Algebraic Geometry

Fall Semester 2025


Instructor: Matt Kerr
Office: Cupples I, Room 114
e-mail: matkerr [at] wustl.edu
Office Hours: Monday 3-4, Thursday 2-3
Course Outline:

In this graduate-level course, we will study the solution sets of polynomial equations, mainly over the complex numbers, and primarily concentrating on algebraic curves and surfaces in projective space. In addition to the obvious algebraic perspective (polynomial rings, Zariski topology), the topological and complex analytic points of view (e.g. by viewing algebraic curves as Riemann surfaces) will be developed throughout.

Topics covered include differential forms and the genus formula, group laws on cubic curves, periods and Picard-Fuchs equations, the Riemann-Roch formula and Abel's theorem, birational maps and invertible sheaves, and cubic, abelian, and K3 surfaces. Individualized projects will cover additional material of interest to the students.

Prerequisites: Math 5031-5032 or permission of the instructor.
Class and Exam Schedule:

Lectures are on Monday, Wednesday, and Friday, from 2-2:50 PM, in Crow 205. The first class is on Monday Aug. 25 and the last class is on Friday Dec. 5; we have off Sep. 1 (Labor day), Oct. 6 (Fall break), and Nov. 26 and 28 (Thanksgiving).

The midterm exam will be replaced by 2-3 in-class quizzes. The final exam will be replaced by individualized final projects, with individual student presentations to be done during reading and finals weeks.
Assignments:

Each chapter of the text has several exercises, probably too many overall. So here I've listed what are probably the most important ones to look at. Problems in bold are to write up and hand in. They serve mainly to check your understanding, and you are encouraged to attempt other problems in the text. There is no separate grader for this course.

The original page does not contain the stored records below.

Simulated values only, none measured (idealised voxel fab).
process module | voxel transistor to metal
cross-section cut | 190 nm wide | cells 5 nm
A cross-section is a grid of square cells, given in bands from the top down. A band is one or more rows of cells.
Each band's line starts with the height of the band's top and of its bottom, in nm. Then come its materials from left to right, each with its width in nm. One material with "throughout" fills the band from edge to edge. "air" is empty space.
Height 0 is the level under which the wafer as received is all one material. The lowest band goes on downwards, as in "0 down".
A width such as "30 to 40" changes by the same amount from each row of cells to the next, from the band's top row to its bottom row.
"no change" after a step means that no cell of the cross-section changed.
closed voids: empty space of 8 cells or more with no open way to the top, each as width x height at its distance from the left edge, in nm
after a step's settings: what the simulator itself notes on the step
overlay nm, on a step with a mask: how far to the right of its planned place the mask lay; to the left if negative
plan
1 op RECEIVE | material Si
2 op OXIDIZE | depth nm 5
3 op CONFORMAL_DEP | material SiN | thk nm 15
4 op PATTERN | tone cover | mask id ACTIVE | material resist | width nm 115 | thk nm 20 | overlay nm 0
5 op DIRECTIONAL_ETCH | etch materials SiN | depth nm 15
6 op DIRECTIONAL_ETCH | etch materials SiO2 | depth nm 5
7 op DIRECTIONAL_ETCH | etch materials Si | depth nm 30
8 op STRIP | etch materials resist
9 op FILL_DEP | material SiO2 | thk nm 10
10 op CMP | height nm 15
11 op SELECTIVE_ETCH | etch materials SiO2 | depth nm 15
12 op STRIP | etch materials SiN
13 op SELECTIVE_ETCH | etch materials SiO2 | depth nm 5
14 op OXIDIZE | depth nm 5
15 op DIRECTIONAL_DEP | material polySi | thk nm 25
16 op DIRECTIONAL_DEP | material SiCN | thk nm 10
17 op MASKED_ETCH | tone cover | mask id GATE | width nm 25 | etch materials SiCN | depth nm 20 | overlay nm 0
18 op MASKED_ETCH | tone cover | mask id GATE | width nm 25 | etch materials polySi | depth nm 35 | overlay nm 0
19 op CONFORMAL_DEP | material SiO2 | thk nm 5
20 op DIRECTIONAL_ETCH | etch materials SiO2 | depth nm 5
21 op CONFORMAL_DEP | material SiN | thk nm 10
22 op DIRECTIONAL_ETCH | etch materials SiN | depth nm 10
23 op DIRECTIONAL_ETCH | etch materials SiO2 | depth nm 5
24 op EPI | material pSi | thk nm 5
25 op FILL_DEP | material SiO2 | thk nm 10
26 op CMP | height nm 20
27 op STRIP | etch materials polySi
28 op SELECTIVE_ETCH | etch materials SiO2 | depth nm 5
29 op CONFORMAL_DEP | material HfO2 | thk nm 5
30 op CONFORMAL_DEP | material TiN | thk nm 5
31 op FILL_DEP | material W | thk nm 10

Note: something like 3.5 means Chapter 3 Exercise 5.

Week 1: 1.1, 1.5, 2.1, 2.3, 3.1, 3.2, 3.5, 3.6, 4.1, 4.4
Week 2: 5.2, 5.6, 5.7, 6.2, 6.4, 6.5, 6.7, 7.1, 7.2, 7.3, 7.4, 7.5(b)
Week 3: 8.2, 8.3, 9.1, 9.3, 10.3, 10.6, 11.1, 11.2
Week 4: 12.1, 12.3, 12.4, 12.5, 12.6, 13.1, 13.2, 13.3, 13.4, 13.6, 14.1, 14.4, 14.6, 14.7
Week 5: 15.1, 15.3, 15.5, 16.3, 16.6, 17.3, 17.4
Week 6: 18.1, 18.4, 19.2, 19.4
Week 7: 20.4, 20.6, 20.7, 21.5
Week 8: 1.2, 22.1, 23.6, 23.4, 25.1, 25.5
Week 9: 24.2, 26.2, 26.3, 26.4, 26.5, 27.3
Week 10: 28.2, 28.4, 28.5, 28.6, 29.5
Week 11: 30.1, 30.3, 31.1, 31.2, 31.3
Week 12: 32.1, 32.2, 32.3, 33.1
Week 13: 34.4, 34.5, 34.6, 35.1, 35.4
Bold problems for Weeks 11-13 are due Friday Dec. 5. This is the last HW. You may hand them in to me directly or e-mail them to me, whichever is more convenient.
Lecture Notes:

On canvas I have posted an official syllabus and the course text. The latter will be regularly updated as I write and edit. The lectures will not cover this material linearly. For convenient access I have posted old versions of some chapters below, as well as titles of planned sections. These will not be updated.

I. Introduction and Motivation
1. Two theorems on conics in the plane
2. Riemann surfaces and algebraic curves
3. The normalization theorem
4. Lines, conics, and duality
II. General definitions and results
5. Complex manifolds and algebraic varieties
6. More on projective algebraic varieties
7. Smooth varieties as complex manifolds
8. The connectedness of algebraic curves
9. Hilbert's Nullstellensatz
10. Local analytic factorization of polynomials
11. Proof of normalization theorem (A)
12. Intersections of curves
13. Meromorphic 1-forms on a Riemann surface
14. The genus formula
15. Some applications of Bezout
16. Genera of singular curves
III. Cubic curves
17. The singular cubic
18. Putting a nonsingular cubic in standard form
19. Canonical normalization of the Weierstrass cubic
20. Group law on the nonsingular cubic
21. Abel's Theorem for elliptic curves
22. The Poncelet problem
23. Periods of familes of elliptic curves
24. Elliptic curves over finite fields
IV. Higher degree
25. The algebraicity of global analytic objects
26. The Riemann-Roch theorem
27. Applications of Riemann-Roch, I
28. Applications of Riemann-Roch, II
29. Proof of normalization theorem (B)
30. Abel's Theorem, I
31. Abel's Theorem, II
V. Higher dimension
32. Quadric and cubic surfaces
33. The 27 lines on a cubic surface
34. Abelian varieties and complex tori
35. Theta functions and period maps
36. Polarized tori as projective varieties
37. K3 surfaces and Calabi-Yau varieties
38. K3 surfaces and the irrationality of ζ(3)
39. Invitation to Hodge theory
Grading Policy:

Grades will be regularly updated on Canvas, where you will also find a link to the official course syllabus. Your final grade for the semester is determined as follows: attendance 15%, HW 20%, quizzes 15%, final project 50%. Attendance means that you usually come to class (as opposed to usually not coming to class) and get in touch with me when you plan to be absent for relevant course material.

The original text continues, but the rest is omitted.